Introduction

DistributedLog (DL) is a high performance replicated log service. It offers durability, replication and strong consistency, which provides a fundamental building block for building reliable distributed systems, e.g replicated-state-machines, general pub/sub systems, distributed databases, distributed queues and etc.

DistributedLog maintains sequences of records in categories called Logs (aka Log Streams). The processes that write records to a DL log are writers, while the processes that read from logs and process the records are readers.

../_images/softwarestack1.png

Figure 1. DistributedLog Software Stack

Logs

A log is an ordered, immutable sequence of log records.

../_images/datamodel1.png

Figure 2. Anatomy of a log stream

Log Records

Each log record is a sequence of bytes. Log records are written sequentially into a log stream, and will be assigned with a unique sequence number called DLSN (DistributedLog Sequence Number). Besides DLSN, applications could assign its own sequence number while constructing log records. The application defined sequence number is called TransactionID (txid). Either DLSN or TransactionID could be used for positioning readers to start reading from a specific log record.

Log Segments

A log is broken down into segments, which each log segment contains its subset of records. Log segments are distributed and stored in a log segment store (e.g Apache BookKeeper). DistributedLog rolls the log segments based on configured rolling policy - either a configurable period of time (e.g. every 2 hours) or a configurable maximum size (e.g. every 128MB). So the data of logs will be divided into equal-sized log segments and distributed evenly across log segment storage nodes. It allows the log to scale beyond a size that will fit on a single server and also spread read traffic among the cluster.

The data of logs will either be kept forever until application explicitly truncates or be retained for a configurable period of time. Explicit Truncation is useful for building replicated state machines such as distributed databases. They usually require strong controls over when the data could be truncated. Time-based Retention is useful for real-time analytics. They only care about the data within a period of time.

Namespaces

The log streams belong to same organization are usually categorized and managed under a namespace. A DL namespace is basically for applications to locate where the log streams are. Applications could create and delete streams under a namespace, and also be able to truncate a stream to given sequence number (either DLSN or TransactionID).

Writers

Writers write data into the logs of their choice. All the records are appended into the logs in order. The sequencing is done by the writer, which means there is only one active writer for a log at a given time. DL guarantees correctness when two writers attempt writing to to a same log when network partition happens - via fencing mechanism in log segment store.

The log writers are served and managed in a service tier called Write Proxy. The Write Proxy is used for accepting fan-in writes from large number of clients. Details on Fan-in and Fan-out can be found further into this doc.

Readers

Readers read records from the logs of their choice, starting from a provided position. The provided position could be either DLSN or TransactionID. The readers will read records in strict order from the logs. Different readers could read records starting from different positions in a same log.

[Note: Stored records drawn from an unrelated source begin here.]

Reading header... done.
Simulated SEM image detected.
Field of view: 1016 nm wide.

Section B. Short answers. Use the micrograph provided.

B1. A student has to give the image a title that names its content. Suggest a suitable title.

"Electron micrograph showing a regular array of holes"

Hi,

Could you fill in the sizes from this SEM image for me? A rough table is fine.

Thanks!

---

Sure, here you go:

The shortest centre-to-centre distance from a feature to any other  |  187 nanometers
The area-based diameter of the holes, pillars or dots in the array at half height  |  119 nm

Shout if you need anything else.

Unlike other pub/sub systems, DistributedLog doesn't record/manage readers' positions. It leaves the tracking responsibility to applications, as different applications might have different requirements on tracking and coordinating positions. It is hard to get it right with a single approach. For example, distributed databases might store the reader positions along with SSTables, so they would resume applying transactions from the positions stored in SSTables. Tracking reader positions could easily be done in application level using various stores (e.g. ZooKeeper, FileSystem, or Key/Value Stores).

The log records could be cached in a service tier called Read Proxy, to serve large number of readers. Details on Fan-in and Fan-out can be found further into this doc.

Fan-in and Fan-out

The core of DistributedLog supports single-writer, multiple-readers semantics. The service layer built on top of the DistributedLog Core to support large scale of number of writers and readers. The service layer includes Write Proxy and Read Proxy. Write Proxy manages the writers of logs and fail over them when machines are failed. It allows supporting which don't care about the log ownership by aggregating writes from many sources (aka Fan-in). Read Proxy optimize reader path by caching log records in cases where hundreds or thousands of readers are consuming a same log stream.

Guarantees

At a high-level, DistributedLog gives the following guarantees:

  • Records written by a writer to a log will be appended in the order they are written. That is, if a record R1 is written by same writer as a record R2, R1 will have a smaller sequence number than R2.
  • Readers will see records in same order they were written to the log.
  • All records were persisted on disks before acknowledges, to gurantee durability.
  • For a log with replication factor of N, DistributedLog tolerates up to N-1 server failures without losing any records appended to the log.

More details on these guarantees are given in the design section of this documentation.